“Mom, you can get rid of all that stuff.” Boy Wonder said as he pointed to a giant box of toys he’d spent years collecting.
“Are you sure?” I asked.
“Yeah, that stuff’s for kids.”
And just like that, my tween closed the door on his childhood without so much as a nostalgic look back. As he continued purging every last youthful reminder from his bedroom, heaviness began to fill my heart. I’ve felt this heartache before — the time he walked 400 feet ahead so no one would dare suspect he had a mother, the declaration that everything he loved just six short months earlier was now for “babies,” the goodbye hugs he suddenly had no interest in giving. These momentary reminders of adolescence surely stung, but they didn’t hurt half as much as the realization that this was more than just a phase. My son was growing up and inching closer with each passing day to the person he’s destined to become.
Sure, Boy Wonder will always be my baby, but the eyes of the world are beginning to see him differently. He senses it and he’s excited by it and by golly, he should be! But carelessly boxing up his childhood as if to suggest it never happened would be an incredible disservice to his character. He may not know it yet, but the spiritual souvenirs of his youth — magic, possibility, creativity, imagination, freedom — are the very treasures that will ensure his happiness throughout adulthood. But how could I show him that growing up didn’t have to mean leaving the best parts of his spirit behind? Simple, by incorporating magic into our every day.
With a little imagination and optimistic heart, I discovered five ways to recapture the magic of childhood with my tween.
1. Be the historian of your family.
Long before cameras lived in the palms of our hands, I toted around a camera for the sole purpose of documenting Boy Wonder. I took pictures of everything. I held on to favorite baby blankets and lovies. I videotaped. I saved preschool artwork and school papers. I didn’t stop at images and tangible mementos either; I recorded memories in my private journals, told stories through blog posts, and continue sharing his story through my maternal eyes. Boy Wonder may not remember every moment or memento, but his childhood is available for reminiscing whenever he needs a boost of homespun comfort.
So, snap those pics, save those important items, and make regular dates with your growing child to revisit precious memories. Take field trips to your child’s preschool, your family’s first house, or the park where your child once liked to play. Keep in touch with the places and people who helped write the story of your child’s life. There’s magic in the memories.
2. Play every chance you can.
Given the opportunity, Boy Wonder would game himself into solitary oblivion without a single memory to show for it. So we play. We play a lot. We ride bikes, we play chess, we game, we DIY, we vacation, and we go on hikes that he says he hates but secretly loves. We do these things for the experience, the opportunity to create, and the freedom they bring. Long after he hangs up his bike for good, he’ll remember the sound of the wind rushing through his ears as he raced his brother home. He’ll look down at the giant scar on his elbow and remember the freedom he felt mere moments before taking that tumble. But most of all, he’ll remember the togetherness that feels like home.
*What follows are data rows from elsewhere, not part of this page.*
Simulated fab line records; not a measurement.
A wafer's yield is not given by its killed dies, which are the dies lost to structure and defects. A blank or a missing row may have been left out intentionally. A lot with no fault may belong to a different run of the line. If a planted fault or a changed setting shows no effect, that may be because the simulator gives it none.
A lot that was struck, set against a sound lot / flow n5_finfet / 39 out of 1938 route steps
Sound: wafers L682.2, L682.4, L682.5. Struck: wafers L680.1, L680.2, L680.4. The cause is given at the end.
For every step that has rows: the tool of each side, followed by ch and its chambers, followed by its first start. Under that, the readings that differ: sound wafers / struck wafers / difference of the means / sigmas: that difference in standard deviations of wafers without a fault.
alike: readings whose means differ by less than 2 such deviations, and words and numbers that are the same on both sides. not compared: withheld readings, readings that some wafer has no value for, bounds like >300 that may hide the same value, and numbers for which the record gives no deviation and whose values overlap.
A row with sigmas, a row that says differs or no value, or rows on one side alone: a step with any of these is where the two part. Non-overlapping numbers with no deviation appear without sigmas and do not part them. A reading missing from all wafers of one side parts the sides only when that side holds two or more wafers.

3. Celebrate in grand style.
When Boy Wonder swore off Halloween because he was simply “too old,” I knew he was in need of a heavy dose of magic. Leave it to Disneyland Resort to host a Halloween party so rockin’, so magical, and so frightfully fun that he couldn’t help but feel like a kid again. From pirate transformations, incredible Halloween treats, and awesome dance parties, to favorite rides transformed for the holiday, Mickey’s Halloween Party has it all.
Make no mistake; Boy Wonder wasn’t the only one feeling like a kid again. My husband and I noshed on enough pumpkin seed brittle, pumpkin cheesecake, and tropical habanero punch between the Halloween Screams fireworks spectacular and Mickey’s Costume Party cavalcade to prove that yep, we’re both still kids at heart! And lemme tell you, when your too-cool tween stops to hug you tight and thank you for an experience as special as this one, your heart pretty much bursts wide open. Thank you, Mickey’s Halloween Party, for the epic smiles and blissful memories.
4. Laugh. At everything. Often.
Never underestimate the power of silly when it comes to your tween. They might act mature, but they’re always down for a hearty laugh. Crack jokes, watch a funny movie, or act like a fool just for a laugh. Laughter has the power to diffuse tough tween situations and soften that tough exterior.
5. Act like a kid. (You know you want to!)
While we as parents serve as responsible models of what adulthood looks like, let us never forget we have a responsibility to prove to our kids they’re never too old to have fun. Allow your child to see you work hard and play hard! When we stop in the name of play, we’re giving our children permission to do the same.